The scene outside of today’s groundbreaking for the Barclay’s Center in Brooklyn was a traffic-snarling circus. Helicopters hovered loudly overhead while hundreds of police officers erected barricades, and protesters rang cowbells, blew whistles, waved signs, and sounded air horns. Their placards ranged from the coherent (“Atlantic Yards: a Sham and a Shame”) to the slightly more esoteric (“KGB comes to Brooklyn!!”). Inside the white tent erected at Fifth Avenue and Pacific Street, trays of lobster rolls circulated while dozens of cameras zoomed in on a stage stacked with one-namers: Bloomberg, Paterson, Markowitz, Sharpton, Ratner, Jay-Z. The politicians took their turns at the podium, trading lame jokes, patting Bruce Ratner on the back, and invoking Hova’s name to milk applause from the crowd. But one man, having embraced that liberation that lies just the other side of rock bottom, seemed to be enjoying himself more than the others.
Given David Paterson’s recent problems, he could be expected to be in a down mood, especially after the prayer offered by Reverend Herbert Daughtry in his invocation. “We pray for the honorable governor of this great state, our friend and our Governor David Paterson, we pray especially for him as he is besieged from every side during this severe, testing time,” intoned the reverend as Paterson listened impassively. “We pray, oh God, that you will grant him the strength of his convictions and give him the deep comfort of knowing that those of us who love him will be with him come what may.”

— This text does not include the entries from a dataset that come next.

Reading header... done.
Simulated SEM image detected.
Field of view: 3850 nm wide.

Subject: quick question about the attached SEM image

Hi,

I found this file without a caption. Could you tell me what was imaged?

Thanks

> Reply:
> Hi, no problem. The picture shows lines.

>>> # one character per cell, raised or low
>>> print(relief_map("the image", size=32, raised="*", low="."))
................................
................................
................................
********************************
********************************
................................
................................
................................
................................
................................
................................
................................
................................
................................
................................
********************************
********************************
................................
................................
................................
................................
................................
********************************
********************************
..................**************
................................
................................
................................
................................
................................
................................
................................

It was, to say the least, a little bleak. But when the governor approached the podium a few minutes later, there was a smile on his face. “Thank you so much, Reverend Daughtry,” he said, “I thought I was at my own funeral for a moment. But as Mark Twain once said, rumors of my death are grossly exaggerated.” The governor was clearly enjoying this small triumph of seeing the Atlantic Yards project, one of his pets, finally set in motion. Solidifying his reputation as a trivia machine, Paterson reeled off the project’s projected (and disputed, by some) stats — on jobs and housing units and the percentage of minority contracts — to the point of almost losing the crowd’s (and Jay-Z’s) interest. But then he veered back towards the personal, and began reminiscing about being a Nets fan as a kid: About how ecstatic he was when the Nets signed Julius “Dr. J” Erving in 1973, and about how heartbroken he was when, in 1976, the Nets traded him to Philly.
“It was one of the worst days of my life,” he said, pausing a beat before adding, “before I became governor.”